At this point, we have an encoded, modulated, and shaped burst ready to be transmitted out of a radio. The uhd_packet_tx.grc example puts all this together, where we have packaged up most of the transmitter behavior into packet_tx.grc. We then generate random PDU's, put them through the packet_tx block, and then through a Multiply Const block and into a USRP sink. The Multiply Const block is used for digital scaling of the signal to allow us power control on top of the transmitter gain inside the USRP radio itself.
The receiver is far more complicated. The work involved here is largely in the detection and synchronization of the received frames. We must assume that frames are coming in as bursts with potentially random time intervals.
It is important to understand that it is very difficult to make a simple protocol work in all scenarios. We have to assume that some packets will be lost through either a missed detection at the start or poor synchronization statistics during processing of the burst.

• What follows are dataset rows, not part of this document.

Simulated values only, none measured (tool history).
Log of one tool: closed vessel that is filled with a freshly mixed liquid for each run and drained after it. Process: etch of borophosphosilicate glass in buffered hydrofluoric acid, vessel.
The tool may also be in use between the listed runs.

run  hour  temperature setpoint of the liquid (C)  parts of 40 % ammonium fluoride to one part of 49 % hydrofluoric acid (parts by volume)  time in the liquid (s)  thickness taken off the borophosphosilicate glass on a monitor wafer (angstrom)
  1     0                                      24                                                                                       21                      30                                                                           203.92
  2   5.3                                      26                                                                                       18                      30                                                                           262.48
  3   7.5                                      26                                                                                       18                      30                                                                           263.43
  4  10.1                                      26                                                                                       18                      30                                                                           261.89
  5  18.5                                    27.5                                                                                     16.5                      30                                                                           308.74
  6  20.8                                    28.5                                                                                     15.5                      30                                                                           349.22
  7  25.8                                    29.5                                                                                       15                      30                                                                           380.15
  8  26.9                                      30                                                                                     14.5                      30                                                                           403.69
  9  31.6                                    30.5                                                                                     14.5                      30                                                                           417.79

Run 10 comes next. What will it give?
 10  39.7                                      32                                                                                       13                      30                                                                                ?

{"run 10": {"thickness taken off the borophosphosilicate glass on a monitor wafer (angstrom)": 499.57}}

The generic receiver example can be found in packet_rx.grc. This hier block provides the main detection, synchronization, header/payload management, demodulation, and decoding of the PHY frames. The input to this hier block should be not be too far off in frequency. The GNU Radio block FLL Band-Edge tends to work well enough, though this is unnecessary if the radio are synchronized in frequency some other way (e.g., with a GPSDO such as is available on USRPs).
The main flow of samples here is to detect a frame by discovering its known word, which also provides initial estimates on timing and phase offsets of the received frame. We then go through a clock sync block to perform matched filtering and sample time correction to produce resampled symbols at 1 sample/symbol. Now we have samples that are split between the header and payload. We might have information inside of the header that helps the receiver understand the payload. For instance, the length of the payload is generally encoded in the header. So we have to demux the header and payload.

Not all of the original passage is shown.